I have a question: what's the time complexity of realloc function?
For example, I have an array of integers: a[10]. Of course, the array has been dynamically allocated in this way =>
int *a = (int*)malloc(10*sizeof(int));
And then I want to resize this array to 11 in order to insert an additional value to the array a, so I do =>
a = (int*)realloc(a, 11*sizeof(int));
My question is: What's the time complexity of reallocation? Does realloc simply add an additional cell into the array and then it takes O(1) or it recopies the whole array a, add the additional 11th cell and return the new-sized array and in this case the time complexity of this action is O(n)? Which assumption is true?

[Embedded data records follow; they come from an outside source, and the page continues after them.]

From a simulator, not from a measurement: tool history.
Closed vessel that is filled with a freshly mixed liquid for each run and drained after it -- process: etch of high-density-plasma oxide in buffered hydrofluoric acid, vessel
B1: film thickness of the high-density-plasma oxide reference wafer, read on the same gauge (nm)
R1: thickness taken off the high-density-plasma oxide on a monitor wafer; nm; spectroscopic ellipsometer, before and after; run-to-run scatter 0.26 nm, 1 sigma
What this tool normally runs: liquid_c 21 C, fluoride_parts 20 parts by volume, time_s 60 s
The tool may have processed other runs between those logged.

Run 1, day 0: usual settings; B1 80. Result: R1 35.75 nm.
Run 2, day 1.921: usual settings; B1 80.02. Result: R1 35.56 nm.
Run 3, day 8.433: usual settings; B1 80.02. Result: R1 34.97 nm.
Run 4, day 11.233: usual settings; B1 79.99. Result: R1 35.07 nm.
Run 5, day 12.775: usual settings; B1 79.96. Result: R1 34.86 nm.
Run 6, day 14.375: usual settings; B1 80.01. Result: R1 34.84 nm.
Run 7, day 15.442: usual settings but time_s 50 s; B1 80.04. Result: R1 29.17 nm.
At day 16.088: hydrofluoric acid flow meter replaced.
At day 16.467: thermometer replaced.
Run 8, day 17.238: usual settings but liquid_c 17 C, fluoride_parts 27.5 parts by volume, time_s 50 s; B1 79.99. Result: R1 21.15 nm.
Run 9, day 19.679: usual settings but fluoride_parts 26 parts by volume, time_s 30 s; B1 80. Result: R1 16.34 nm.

First, your code (in the original form of your question) is wrong. It should at least be
a = realloc(a, 11*sizeof(int));
(otherwise you probably have undefined behavior, in the usual case when sizeof(int) is greater than one). BTW realloc should not be casted in C.
Then, your question
What's the time complexity of realloc function in C?
Has no sense, unless you speak of some particular realloc function whose implementation you do know.
Notice that realloc is allowed to fail. Here is an efficient but useless and constant-time implementation of it (see also this answer; it is a standard conforming realloc which follows the letter, but not the spirit, of the standard n1570):
void *realloc( void *ptr, size_t new_size ) {
errno = ENOMEM;
return NULL;
}
At last, in practice, you could consider malloc and realloc as somehow expensive operations (typical runtime could be several microseconds, so thousands of time slower than an addition), and in many cases you don't want to realloc on every loop. So you'll rather use some geometrical growth for realloc (like here)
Does realloc simply add an additional cell into the array and then it takes O(1) or it recopies the whole array a, add the additional 11th cell and return the new-sized array and in this case the time complexity of this action is O(n)?
Both can happen. You could imagine that malloc keeps somewhere the allocated size (rounded up by the implementation...) and in good cases realloc returns the same pointer (so O(1)) and in less happy cases it need to copy the memory zone elsewhere. Without knowing your particular implementation (of malloc, realloc, free) you cannot know what is the most common case, or their probability distribution. BTW, it seems that a realloc implementation which always copy data (or fail) is conforming to the standard (but inefficient). If you need to know more, you should benchmark.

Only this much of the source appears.